Her eyes fluttered and she gave me a sleepy grin, the kind that melts every mommy's heart and replied "I love being your kid".

Then her beautiful mouth turned down at the corners and her big blue eyes turned soft and sad. "I hate to sleep Mommy." she whispered.

"Why is that?" I whispered back thoroughly confused.

"Because every time I wake up after I sleep I am a little older, and I want to be your kid forever."

"Oh sweet girl, you will always be my 'kid', my girl, my firstborn babe." I whispered choking on the sob that had crept into my throat. I held my baby in my arms and rocked her back and forth back and forth, breathing in her scent, memorizing the details of the moment.

She is right. It is happening too fast. She is so terribly right. One day I will awaken to a quiet house. Sure there will be no more crumbs on my floor to sweep up three times a day, no finger paint to scrub off of the island, no children's books to gather up after a long day, no baskets of laundry to wash, fold, and put away. But there will not be any sweet children to tuck in each night either, no evening to replay memories of our day together - coloring, giggling, and living side by side.

This is it.

My children only have one childhood - just one, and I only have one chance to mommy them through that childhood, to make it sunny and tender, to point their soft hearts to Jesus, to their Creator, to the One that loves them more than I could even dream of loving them.
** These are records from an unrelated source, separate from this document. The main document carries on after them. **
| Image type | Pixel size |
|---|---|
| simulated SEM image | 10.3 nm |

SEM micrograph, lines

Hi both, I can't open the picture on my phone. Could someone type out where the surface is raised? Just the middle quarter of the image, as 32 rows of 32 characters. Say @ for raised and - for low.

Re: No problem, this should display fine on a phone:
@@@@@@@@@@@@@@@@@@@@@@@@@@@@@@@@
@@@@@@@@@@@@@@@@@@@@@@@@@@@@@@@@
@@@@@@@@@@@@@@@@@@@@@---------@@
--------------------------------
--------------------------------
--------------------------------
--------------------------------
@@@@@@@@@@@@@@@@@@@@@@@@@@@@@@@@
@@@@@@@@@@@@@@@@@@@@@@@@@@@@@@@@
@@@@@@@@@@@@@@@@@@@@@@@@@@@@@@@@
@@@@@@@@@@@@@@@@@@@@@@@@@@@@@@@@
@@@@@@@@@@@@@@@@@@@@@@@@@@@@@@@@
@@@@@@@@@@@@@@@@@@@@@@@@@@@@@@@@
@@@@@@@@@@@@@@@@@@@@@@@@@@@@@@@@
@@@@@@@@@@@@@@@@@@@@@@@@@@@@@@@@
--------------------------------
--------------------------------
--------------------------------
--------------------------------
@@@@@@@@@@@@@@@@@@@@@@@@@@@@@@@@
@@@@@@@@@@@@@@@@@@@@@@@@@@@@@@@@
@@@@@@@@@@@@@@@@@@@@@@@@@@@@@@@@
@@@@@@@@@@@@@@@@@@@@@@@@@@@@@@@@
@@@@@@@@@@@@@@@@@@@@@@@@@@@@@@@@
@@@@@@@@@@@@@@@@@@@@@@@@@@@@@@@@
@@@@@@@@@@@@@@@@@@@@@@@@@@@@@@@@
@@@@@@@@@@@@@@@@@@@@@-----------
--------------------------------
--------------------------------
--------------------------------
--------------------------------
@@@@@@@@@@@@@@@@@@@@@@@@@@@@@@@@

When I awoke this morning, I had a new spring in my step, renewed purpose. We stayed in our jammies longer, colored slower, made bigger messes, snuggled deeper, and I savored each moment; for one day when I am old and wrinkled and my house is much too quiet and much too clean, I will long for those crumbs under my table, and the broken crayons in my carpet, and I will ponder that evening long ago when my little four year old daughter imparted to me wisdom beyond her four years.

Today I purposed to be the mommy God made me to be. My house is a little messier, my hair is not perfect, but my children, oh my children, how they were loved and cared for and prioritized today. Because I only have this once, this one chance, this one shot, and I want to give it my all.

James 4:14 Yet you do not know what tomorrow will bring. What is your life? For you are a mist that appears for a little time and then vanishes.

14 comments:

Carrie said...

Wow. How sweet. I needed this right now. God is really working in my heart about the state of my home, namely, my own attitudes & priorities & the effects they have on my home. If you think of it, please pray for me - I'm really struggling through some things right now & don't feel that I'm being the mom I should be, though I can make it look that way online so easily.

Heather said...

This is such a sweet, sweet post and it brought tears to my eyes!
I am working on being a better mommy to my Bradley because it does go by so fast!
I have fond memories of my own childhood and I remember how nurturing and sweet my mom was(and thankfully my little boy can spend a lot of time with her when I work).
Sweet post and sweet picture!!
~Heather

Mandi said...

really appreciate this... as I cry all over my keyboard... beautiful.

rameelin said...

I'm crying too. The things you often write, I feel. And I feel this way about my children. I often forget the gentleness and sweetness in the midst of a crazy, loud day full of discipline and chaos. But I try desperately to purpose my heart in love that they will know and feel every. single. day. Thanks for your words. Think of you everyday!!! ♥

Tia said...

You just opened the flood gates on my heart! I so needed to hear this today, so quickly we forget to me tender with them, for there will be days all too soon that our role with them will be so different! Thank you!

Bethany said...

As I was reading your post I felt like I was there taking in those moments. I actually had a few tears in my eyes!! I cannot wait to have my own children. You are such a role model to me!I love you!

Theresa said...

Tears, much?!
What a beautiful moment :o)

Mich said...

Sweet post...and so very true.

I blinked one day and my baby girl turned 13, and I no longer have those sweet tuck in moments, like I use to.

Angela said...

This really spoke to me tonight. Blessings...Angela @ Domestic Godliness
http://domestic-godliness.blogspot.com

Anonymous said...

I am crying, because I am so convicted. Thank you for your post! I love the Lord with my whole heart, but right now I'm distant and I'm being short with my kids and not embracing every moment with them. God spoke through you to me. Thank you!!!
-Somer

Christy said...

You are such a wonderful writer, and I NEEDED to read this today. Thanks for blessing and encouraging my heart with my job as a mommy. :)

Heidi said...

Tiffany- Thanks so much for this post. It definitely brought tears to my eyes. Some days it is so easy to wish the boys were older and "easier". It is crazy how fast time does fly, I know i need to be more thankful each day. This post was a good reminder!!! Thanks! : )

Anonymous said...

Well I to but I contemplate the collection should acquire more info then it has.

Tessy said...

I love how you capture these tender divine moments with your words.

I love all the thoughts you have been sharing of the importance of making our kids childhoods memories of goodness. I loved the single that you wrote "Today I purposed to be the mommy God made me to be." Purposed...ummmm...such a great word.

I love reading your blog and so miss you on xanga. I follow you with my reader but I don't get on it as often as I should, so I get behind.

Your family continues to be in my prayers as God directs your steps.